Wednesday, September 11, 2013

Why Do I Feel Like Such a Failure?

Do you?  I'll bet if you're a woman, especially if you have kids, you feel like a failure a lot.  Am I right?  Every day?  Many times a day?  You may not even be sure what The Standard is that you're trying to achieve, but every day you feel pretty sure - even convicted, perhaps - that you haven't reached it.

Well.  You feel like a failure because you are a failureAs am I.  You see, the first two people created, Adam and Eve, were created good and put in a beautiful garden.  But then they ate the fruit that God had told them not to eat - the fruit of the Tree of Knowledge of Good and Evil.  By choosing to decide for themselves what was wrong and what was right, Adam and Eve put themselves and their children at war with God Himself.

God is the ultimate expression of all that is Good and Perfect, so, like our first parents, you and I are at war with all that is Good and Perfect.  Only, it can seem mixed-up and confusing because the tree Adam and Eve ate from was the Tree of the Knowledge of Good and Evil.  We've all learned to be socially acceptable as well, so we humans don't completely wipe each other out, so from the outside it looks like there's a lot of good in us... until there's an all-out war, when human nature is seen in the raw, minus a lot of that "social acceptability". (Think the Rwandan civil war, the Holocaust in Europe, or any number of present-day conflicts such as the war in Syria and even the riots in indebted countriesin response to "austerity measures".)

Anyway, so being at war with what is Good and Perfect makes us failures, with some good bits thrown in here and there.

But wait, there's good news!  By ourselves we are failures, but Jesus paid the price for that failure.  In Roman times, the crimes committed by a condemned criminal were nailed to their cross when they were crucified.  Jesus hadn't done anything wrong, so your sins and mine were symbolically nailed to his cross (the "handwriting of requirements against us" - the Bible still talks about sin after Jesus was resurrected, so it wasn't the law that was nailed to the cross, otherwise there would have been no such thing as sin any more! "Sin is the transgression of the law").  By repenting, being baptised and having hands laid on us to receive the Holy Spirit, we start to become something new.  No longer a failure.

Of course, we won't completely shake that "failure" part of ourselves until we are transformed.  We'll still feel like failures often.  But no longer hopeless failures!

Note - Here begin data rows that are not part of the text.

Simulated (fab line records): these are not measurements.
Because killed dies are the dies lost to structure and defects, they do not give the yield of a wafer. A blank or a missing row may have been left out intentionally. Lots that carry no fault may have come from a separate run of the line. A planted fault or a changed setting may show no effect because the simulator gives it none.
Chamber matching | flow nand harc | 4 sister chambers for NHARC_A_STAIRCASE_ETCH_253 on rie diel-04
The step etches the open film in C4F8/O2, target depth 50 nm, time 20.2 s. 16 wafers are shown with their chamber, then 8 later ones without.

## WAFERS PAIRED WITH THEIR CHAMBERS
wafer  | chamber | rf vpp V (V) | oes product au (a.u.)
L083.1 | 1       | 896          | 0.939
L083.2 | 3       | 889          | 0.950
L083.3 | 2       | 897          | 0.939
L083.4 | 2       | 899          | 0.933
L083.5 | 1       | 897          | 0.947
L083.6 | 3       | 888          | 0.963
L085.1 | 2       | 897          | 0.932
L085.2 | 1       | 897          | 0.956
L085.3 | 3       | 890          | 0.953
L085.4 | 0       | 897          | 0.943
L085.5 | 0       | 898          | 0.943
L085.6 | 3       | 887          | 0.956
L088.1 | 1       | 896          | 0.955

In just two days is one of God's appointed Holy Days, known to the Jews and many others as Yom Kippur.  It is a day of recognising our human failure and the depth of our need for Jesus Christ and God our Father.  Physically, it's not an enjoyable day, since it means fasting for a complete 24 hours - no food or water in that time.  But spiritually it is a celebration of the fact that Jesus has paid for our weakness and sin.  It's a celebration that failure is just a temporary state - if we truly accept the price that Jesus paid.